Moonbreaker is Unknown Worlds Entertainment and Krafton’s digital take on the tabletop genre. It launched in early access on September 29, 2022, and features a world and story crafted by Brandon Sanderson, author of the Mistborn and Stormlight Archive series. With its early access status, Moonbreaker will likely see numerous changes to various elements in the months and years to come. But this review tackles Moonbreaker as it is now and breaks down many of its major aspects.
Moonbreaker attempts to digitalize the tabletop experience, and it’s mostly successful. The joy of seeing your miniatures move around the board and taking out other miniatures is exhilarating. Moonbreaker provides different captains and units, each with its abilities and other elements that affect your strategy. However, this experience is hurt by the overabundance of RNG present.
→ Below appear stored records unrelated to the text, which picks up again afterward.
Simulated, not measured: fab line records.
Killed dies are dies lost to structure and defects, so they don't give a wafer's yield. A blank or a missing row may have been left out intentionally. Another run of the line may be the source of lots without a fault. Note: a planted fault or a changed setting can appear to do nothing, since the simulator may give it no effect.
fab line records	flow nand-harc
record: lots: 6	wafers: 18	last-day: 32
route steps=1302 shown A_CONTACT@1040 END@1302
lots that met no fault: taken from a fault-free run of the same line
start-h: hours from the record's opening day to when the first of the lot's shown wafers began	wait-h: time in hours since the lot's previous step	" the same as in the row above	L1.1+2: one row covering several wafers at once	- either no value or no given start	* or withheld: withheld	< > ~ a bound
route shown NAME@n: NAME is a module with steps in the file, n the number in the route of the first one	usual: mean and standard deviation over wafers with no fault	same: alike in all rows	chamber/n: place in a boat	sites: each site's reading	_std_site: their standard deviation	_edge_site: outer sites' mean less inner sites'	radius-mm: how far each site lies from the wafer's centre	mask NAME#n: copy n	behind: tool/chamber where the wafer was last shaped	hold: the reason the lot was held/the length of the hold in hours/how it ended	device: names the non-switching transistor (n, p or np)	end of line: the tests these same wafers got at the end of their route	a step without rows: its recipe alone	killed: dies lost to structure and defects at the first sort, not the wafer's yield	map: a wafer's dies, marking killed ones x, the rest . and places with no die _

While there is an element of RNG in true tabletop, Moonbreaker cranks this up, effectively making who wins a match come down to what Assists are offered, your first pull of units, and whether or not your unit can hit an opponent point blank. This, combined with the single objective of killing the enemy captain and a lack of map variation, ultimately takes away from the great, fundamental experience in Moonbreaker’s skirmishes.
Score: 3.5/5 Stars
The aesthetic and ability to paint your miniatures in Moonbreaker are some of its most appealing aspects, especially for hardcore tabletop fans who enjoy doing their own painting. To this end, there are numerous options for painting that allow you to dive fully into this part of Moonbreaker. This is further aided by the personality and design that has gone into each model, showing dynamic movement in a still figurine.
But outside of painting the miniature and viewing it in your collection, you don’t get to see much of your units and their paint job. In-game matches feature a lackluster camera, offering few options outside of a zoom and slight rotation. With the standard top-down view, it becomes hard to recognize units, much less see detailed paint jobs. When zooming in, if you get too close to your miniature, it becomes blurred, making it even harder to view your paint job. A simple fix would be expanding the camera options and providing more free movement during battles.
Score: 4/5 Stars
This is perhaps one of the most gut-wrenching aspects of this review, as renowned author Brandon Sanderson designs the world and story of Moonbreaker. Unknown Worlds Entertainment and Krafton have seemingly wasted the golden egg that their golden goose laid. There is in-game lore that you can view through the collection tab by selecting a unit, as well as audio dramas you can listen to. But this falls short of the scope that Sanderson should be bringing to Moonbreaker.
A no-brainer with Sanderson’s talent would be to give the player a dedicated campaign. This would be the perfect opportunity to explore the world of Moonbreaker, meet the eclectic cast of characters, and discover the turmoil of fighting over Cinder. Sadly, there is no campaign mode, leaving the player to seek out what little scraps of narrative and lore they can find. Another small factor that detracts from the narrative is the unit Culture, as there are no restrictions on what units you can select. This almost makes having factions in the game pointless, as you can pick and choose your roster regardless of whether they are friends or foes in the lore.
Score: 2.5/5 Stars
Moonbreaker’s UI is one of its most lacking elements, both during matches and when navigating the menu. This is most egregious when battling, as you must individually highlight or click on a unit to see its abilities, movement range, etc. In addition, when navigating the arena, there is no way to see if you are moving into enemy range outside of hovering over an enemy and trying to memorize its range.
UI suffers outside of battle, too, as navigating Moonbreaker’s menu feels clunky and outdated. Every action must be done with the mouse; actions you’d expect to perform with a key press are absent. The expectation of pressing the Esc key to back out of a menu instead opens up the primary settings. This is a minor inconvenience, but when coupled with the UI’s other issues, it becomes odd that a game launching in 2022 feels this dated to navigate.
Score: 2.5/5 Stars
Verdict – Wait for updates or full release
Moonbreaker has high ambitions but is ultimately an average attempt at a digital tabletop experience. The core of Moonbreaker is solid, but the surrounding aspects, such as its wild RNG, lack of a dedicated narrative, poor camera controls, and outdated UI, hold it back. Considering all of this comes wrapped in a $30 asking price followed by microtransactions, one has to ask if Moonbreaker was ready for release, even in early access. All things considered, Moonbreaker is a fun experience, but we recommend waiting for it to receive updates regarding content and quality of life patches.